Note:
This awardee has received supplemental funding. This award detail page includes information about both the original award and supplemental awards.
Award Information
Description of original award (Fiscal Year 2018, $1,750,000)
This program furthers the Departments mission to prevent crime and delinquency and build resiliency by providing culturally appropriate training, support, resources, information, and other related technical assistance to assist tribes and tribal youth. The program provides training and technical assistance to all federally recognized tribes around juvenile justice issues, including intensive support to OJJDPs tribal program grantees. The tribal youth training and technical assistance provider will also provide assistance to all other interested federally recognized tribes, to build capacity to develop, expand, improve, and/or maintain their juvenile justice systems. This includes support for courts, probation, prosecutors and other key stakeholders charged with responding to juvenile crime as well as an intentional focus on prevention programs targeting risk and protective factors for juvenile delinquency. Priority areas include juvenile healing-to-wellness courts; tribal youth-specific prevention, intervention, and treatment programming; and tribal-state juvenile justice collaborations to meet the needs of American Indian/Alaska Native (AI/AN) communities. The successful applicant will collaborate closely with OJJDPs other training and technical assistance efforts and providers.
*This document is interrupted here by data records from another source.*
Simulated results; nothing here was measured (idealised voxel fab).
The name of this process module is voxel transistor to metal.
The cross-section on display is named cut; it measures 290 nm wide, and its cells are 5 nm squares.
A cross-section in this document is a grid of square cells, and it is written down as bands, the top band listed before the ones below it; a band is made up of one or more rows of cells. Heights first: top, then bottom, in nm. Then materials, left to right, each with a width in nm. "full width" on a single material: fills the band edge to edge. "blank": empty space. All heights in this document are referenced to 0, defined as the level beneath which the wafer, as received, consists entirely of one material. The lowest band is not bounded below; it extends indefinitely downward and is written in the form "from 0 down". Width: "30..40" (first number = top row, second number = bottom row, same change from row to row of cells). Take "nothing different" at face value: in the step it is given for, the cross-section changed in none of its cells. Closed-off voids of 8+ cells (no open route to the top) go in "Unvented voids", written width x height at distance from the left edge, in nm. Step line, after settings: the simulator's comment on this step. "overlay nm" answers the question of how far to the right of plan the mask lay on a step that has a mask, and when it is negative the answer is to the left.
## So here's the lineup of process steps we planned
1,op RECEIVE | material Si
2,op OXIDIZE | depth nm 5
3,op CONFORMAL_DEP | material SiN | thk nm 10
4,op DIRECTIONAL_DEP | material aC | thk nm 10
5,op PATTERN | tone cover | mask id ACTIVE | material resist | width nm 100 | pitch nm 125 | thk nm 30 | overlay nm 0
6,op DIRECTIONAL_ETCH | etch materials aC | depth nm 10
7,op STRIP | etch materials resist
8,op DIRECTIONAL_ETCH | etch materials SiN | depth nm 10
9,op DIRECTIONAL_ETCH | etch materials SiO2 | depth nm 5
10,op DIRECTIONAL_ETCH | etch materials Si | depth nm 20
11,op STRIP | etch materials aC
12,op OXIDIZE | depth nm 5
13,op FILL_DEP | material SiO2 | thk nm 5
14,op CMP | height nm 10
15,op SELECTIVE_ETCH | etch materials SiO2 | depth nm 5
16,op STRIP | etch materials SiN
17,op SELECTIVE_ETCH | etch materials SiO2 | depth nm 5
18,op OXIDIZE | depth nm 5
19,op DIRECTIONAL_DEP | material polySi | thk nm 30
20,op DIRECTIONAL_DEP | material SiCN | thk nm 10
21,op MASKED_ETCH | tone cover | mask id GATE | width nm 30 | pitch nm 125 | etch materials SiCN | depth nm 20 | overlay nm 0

The Tribal Law and Policy Institute (TLPI) will develop the Tribal Youth Program Resource Center (TYPRC) to serve as a knowledgeable training and technical assistance (TTA) provider that understands tribal communities and supporting community-led solutions; filling knowledge and resource gaps by helping indigenize evidence-based practices, innovating and reinstating culturally-appropriate responses, and collaborating with tribal, state, and local partners. The projects goal is to provide culturally based, trauma-informed training, support, and other related TTA to all OJJDP-funded tribal grantees, as well as, other federally recognized tribes, to build capacity to develop, expand, improve, and/or maintain their juvenile justice continuum with a focus on improving outcomes for tribal youth. The overall objective is to develop a range of individualized, intensive, culturally-specific, trauma-informed tribal TTA to support tribal efforts to prevent and reduce juvenile delinquency by strengthening tribally driven approaches along the juvenile justice continuum including (1) delinquency prevention and intervention initiatives;(2) interventions for court-involved youth; (3) treatment services for at-risk/high-risk youth, services for youth in detention or out-of-home placement; and (4) services for children who are victims of sex trafficking.
TLPI will consistently monitor efforts through a management information system and will report on performance measures, such as the number of TTA requests received and processed, the number of training events held, and the percent of people exhibiting an
increased knowledge. No portion of the project budget will be used to conduct research.